The Getty Fire broke out on October 28th at 1:30 AM on the 1800 Block of North Sepulveda, west of the 405 freeway. Residents in the area began waking to the smell of smoke and fleeing their homes.
Shortly after sunrise the 405 Freeway was closed from the 101 to Sunset Blvd. There were closures on Sepulveda Blvd and I believe on Sunset Blvd creating crippling traffic nightmares for west Los Angeles.
Evacuation orders were in place from Temescal Canyon Road on the west, Sunset Blvd on the South, Mulholland Drive on the North and the 405 Freeway on the East, with a much larger evacuation preparedness zone.
The evacuation orders were lifted November 2nd, and the fire fully contained by November 11th. But not before the fire had consumed 745 acres, injured 5 firemen, destroyed 10 homes and damaged 15 others.
As I drove up Tigertail Road to the top where most of the destruction from the Getty Fire occurred, I was struck by the number of moving vans in front of homes. Homes that didn’t appear to have been damaged. I wondered whey they were leaving. Was there smoke damage, or damage that couldn’t be seen from the road. Or had they had enough of living in a neighborhood that has been struck by large wildfires twice in just two years.
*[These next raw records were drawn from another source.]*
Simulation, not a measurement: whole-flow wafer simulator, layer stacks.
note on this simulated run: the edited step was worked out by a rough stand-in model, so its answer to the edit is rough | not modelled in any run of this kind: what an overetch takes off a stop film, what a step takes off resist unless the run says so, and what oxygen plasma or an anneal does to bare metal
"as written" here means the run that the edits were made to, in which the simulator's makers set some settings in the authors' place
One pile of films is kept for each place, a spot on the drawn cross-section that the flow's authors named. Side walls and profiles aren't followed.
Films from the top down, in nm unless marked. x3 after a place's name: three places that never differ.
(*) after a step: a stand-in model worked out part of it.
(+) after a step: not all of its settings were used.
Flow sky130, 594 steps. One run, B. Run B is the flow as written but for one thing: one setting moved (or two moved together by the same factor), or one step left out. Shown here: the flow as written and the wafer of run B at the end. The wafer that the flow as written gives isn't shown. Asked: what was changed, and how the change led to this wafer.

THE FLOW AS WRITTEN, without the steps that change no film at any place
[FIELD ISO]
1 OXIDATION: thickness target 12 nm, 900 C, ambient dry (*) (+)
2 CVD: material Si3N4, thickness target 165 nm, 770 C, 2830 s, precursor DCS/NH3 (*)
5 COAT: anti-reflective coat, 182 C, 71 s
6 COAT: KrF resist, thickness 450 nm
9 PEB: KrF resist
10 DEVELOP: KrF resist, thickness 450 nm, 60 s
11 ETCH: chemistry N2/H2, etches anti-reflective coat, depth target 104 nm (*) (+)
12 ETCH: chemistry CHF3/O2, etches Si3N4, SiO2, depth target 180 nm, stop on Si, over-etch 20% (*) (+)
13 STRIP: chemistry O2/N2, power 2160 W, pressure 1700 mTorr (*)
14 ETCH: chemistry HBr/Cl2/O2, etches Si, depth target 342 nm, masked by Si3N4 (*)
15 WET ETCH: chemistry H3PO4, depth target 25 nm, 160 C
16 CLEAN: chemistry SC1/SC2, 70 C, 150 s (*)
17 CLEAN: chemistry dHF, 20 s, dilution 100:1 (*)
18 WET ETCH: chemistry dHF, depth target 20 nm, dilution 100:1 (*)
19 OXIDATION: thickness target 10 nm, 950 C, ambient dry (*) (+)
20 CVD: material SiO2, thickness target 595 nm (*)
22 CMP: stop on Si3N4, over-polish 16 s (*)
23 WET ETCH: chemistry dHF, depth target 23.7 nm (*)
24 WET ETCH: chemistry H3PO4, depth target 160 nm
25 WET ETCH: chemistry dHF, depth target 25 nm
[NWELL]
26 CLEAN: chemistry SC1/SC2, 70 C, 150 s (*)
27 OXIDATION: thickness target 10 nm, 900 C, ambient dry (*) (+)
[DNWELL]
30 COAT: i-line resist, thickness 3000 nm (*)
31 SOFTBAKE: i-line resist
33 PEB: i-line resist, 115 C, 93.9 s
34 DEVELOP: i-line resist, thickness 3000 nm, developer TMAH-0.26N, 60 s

My mind was full of questions. I noticed how the fire would consume one house and leave the neighboring houses intact. I wondered how the lone mansion at the bottom of the ravine that had burned on all sides of it remained unscathed. I found it odd that a tree branch hitting a power line could cause enough arcing to start a fire, yet leave the power lines intact. Tree branches don’t conduct electricity! The branch didn’t cause the arcing. Somehow the high voltage electricity had to come in contact with metal for that to occur.
Most of all I couldn’t help but feel the fire didn’t need to happen. There’s nothing we can do to totally eliminate wildfires, but we shouldn’t be seeing fires of the frequency and intensity we are currently experiencing.
I couldn’t help but notice that the house at the bottom of the ravine that survived was surrounded by very green trees. The hills climbing up the ravine from the surviving house had been covered with a dense overgrowth of dry chaparral. Chaparral is known for providing highly combustable fuel for wildfires. The chaparral burned and helped the fire to grow uncontrollably. The area of green vegetation did not burn. Why in an area so prone to wildfires was nothing done to clear the dead chaparral? Particularly after so much of the same area was destroyed by the Skirball fire in December 2017. Wouldn’t it make sense to take action to prevent it from happening again?
Homes that were consumed by the fire were built mainly of wood. Portions of them that were made of stone were still standing. Neighboring homes that were still standing tended to be of stone, stucco or concrete construction for the most part. Isn’t it irresponsible for the developers to build home of highly combustible material such as wood in a wildfire zone? Think about that. They had to know the risk. Wildfires are nothing new to Southern California.
Back to PG & E and the power lines that started the fire. Our Mayor is calling it an act of god. I’m not so sure I agree. There have been reports for years that PG & E’s power lines were old and in need of maintenance. Yet in a state where we pay almost twice as much for our electricity as the rest of the nation, the main power company – PG & E – somehow couldn’t manage to find the funds to repair/replace them!
The power transmission tower that started the Camp Fire that completely destroyed the town of Paradise California was due to a damaged O-ring or C-clamp that had not been repaired on a tower that was built in 1919! It was 100 years old! Were there similar defects in the power transmission tower involved in the ignition of the Getty Fire? Has anyone investigated this?
It was reported that PG & E settled for around $18 billion and about one billion of that was paid to the state. Has the state used any of that money to help ensure power lines were repaired? Has the state used any of that money for the forest management necessary to prevent more wildfires? That would be far more economical than paying to put them out after they are burning and to repair the damage. Not to mention the needless loss of human and animal life, and the emotional toll on the victims.
A final point here is about the increase in the number of wildfires in California now being blamed on “climate change.” The New York Post did a very interesting expose on this. They trace the increase in wildfires to changes on forest management policies enacted during the Obama administration. Saying it was needed to counteract global warming, the administration reversed forest management policies that cleared away dead foliage and overgrowth. This overgrowth is now causing there to be more wildfires of increasing intensity… and climate change is being cited as the cause. Does anyone else see the illogic here?
Thanks to the heroic efforts of our firefighters, the toll of the Getty Fire is nothing like the Camp Fire. But my journey up Tigertail Road was eye opening and caused me to ask questions about that which didn’t add up. What I saw was a beautiful community with beautiful homes that were destroyed simply because too many people didn’t care enough or take enough responsibility to look at what might happen if the forests were neglected, the power lines were not maintained and the homes were not built to withstand the natural disaster most likely to destroy them.
That is, the Getty Fire was not an act of God. It happened because too many people didn’t look beyond themselves and their immediate gain and California, once again, suffered billions of dollars in damages and unforgivable suffering caused to the victims.
More photos after the break….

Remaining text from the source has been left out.